We also compute the 16 class term-vectors $ \vec{D_j}$ consisting of the terms in the documents below each of the 16 top level categories. $ D_{jt}$ simply gives the total number of occurrences of term $ t$ in documents listed below class $ c_j$ of the ODP.

One could envision using other sources for creating topic-sensitive PageRank vectors; however, the ODP data is freely available, and as it is compiled by thousands of volunteer editors, is less susceptible to influence by any one party.7


3.3 Query-Time Importance Score

The second step in our approach is performed at query time. Given a query $ q$, let $ q'$ be the context of $ q$. In other words, if the query was issued by highlighting the term $ q$ in some Web page $ u$, then $ q'$ consists of the terms in $ u$. For ordinary queries not done in context, let $ q' = q$. Using a unigram language model, with parameters set to their maximum-likelihood estimates, we compute the class probabilities for each of the 16 top level ODP classes, conditioned on $ q'$. Let $ q_i'$ be the $ i$th term in the query (or query context) $ q'$. Then given the query $ q$, we compute for each $ c_j$ the following:

$\displaystyle P(c_j \vert q') = \frac{P(q' \vert c_j) \cdot P(c_j)}{P(q')} \propto \prod_{i} P(q_i' \vert c_j) \cdot P(c_j)$ (7)

$ P(q_i' \vert c_j)$ is easily computed from the class term-vector $ \vec{D_j}$. The quantity $ P(c_j)$ is not as straightforward. We chose to make it uniform, although we could personalize the query results for different users by varying this distribution. In other words, for some user $ k$, we can use a prior distribution $ P_k(c_j)$ that reflects the interests of user $ k$. This method provides an alternative framework for user-based personalization, rather than directly varying the damping vector $ \vec{p}$ as had been suggested in [7,6].

Using a text index, we retrieve URLs for all documents containing the original query terms $ q$. Finally, we compute the query-sensitive importance score of each of these retrieved URLs as follows. Let $ rank_{jd}$ be the rank of document $ d$ given by the rank vector $ \vec{PR}(\alpha, \vec{v_j})$ (i.e., the rank vector for topic $ c_j$). For the Web document $ d$, we compute the query-sensitive importance score $ s_{qd}$ as follows.

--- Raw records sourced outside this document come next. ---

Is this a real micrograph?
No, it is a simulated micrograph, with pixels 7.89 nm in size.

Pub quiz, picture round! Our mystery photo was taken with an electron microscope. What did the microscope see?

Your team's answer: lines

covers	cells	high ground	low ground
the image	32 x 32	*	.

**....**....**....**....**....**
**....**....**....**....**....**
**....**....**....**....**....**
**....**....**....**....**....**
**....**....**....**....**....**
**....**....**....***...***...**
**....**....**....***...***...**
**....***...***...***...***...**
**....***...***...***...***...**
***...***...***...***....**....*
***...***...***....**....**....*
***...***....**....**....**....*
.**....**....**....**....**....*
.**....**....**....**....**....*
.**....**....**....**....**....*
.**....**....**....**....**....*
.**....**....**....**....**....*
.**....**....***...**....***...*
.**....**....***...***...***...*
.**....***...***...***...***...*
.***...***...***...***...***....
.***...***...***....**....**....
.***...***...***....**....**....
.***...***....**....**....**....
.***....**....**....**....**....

$\displaystyle s_{qd} = \sum_j P(c_j \vert q') \cdot rank_{jd}$ (8)

The results are ranked according to this composite score $ s_{qd}$.8

The above query-sensitive PageRank computation has the following probabilistic interpretation, in terms of the ``random surfer'' model [7]. Let $ w_j$ be the coefficient used to weight the $ j$th rank vector, with $ \sum_j w_j = 1$ (e.g., let $ w_j = P(c_j\vert q)$). Then note that the equality

$\displaystyle \sum_j [w_j \vec{PR}(\alpha, \vec{v_j})] = \vec{PR}\bigl(\alpha, \sum_j [w_j \vec{v_j}]\bigr)$ (9)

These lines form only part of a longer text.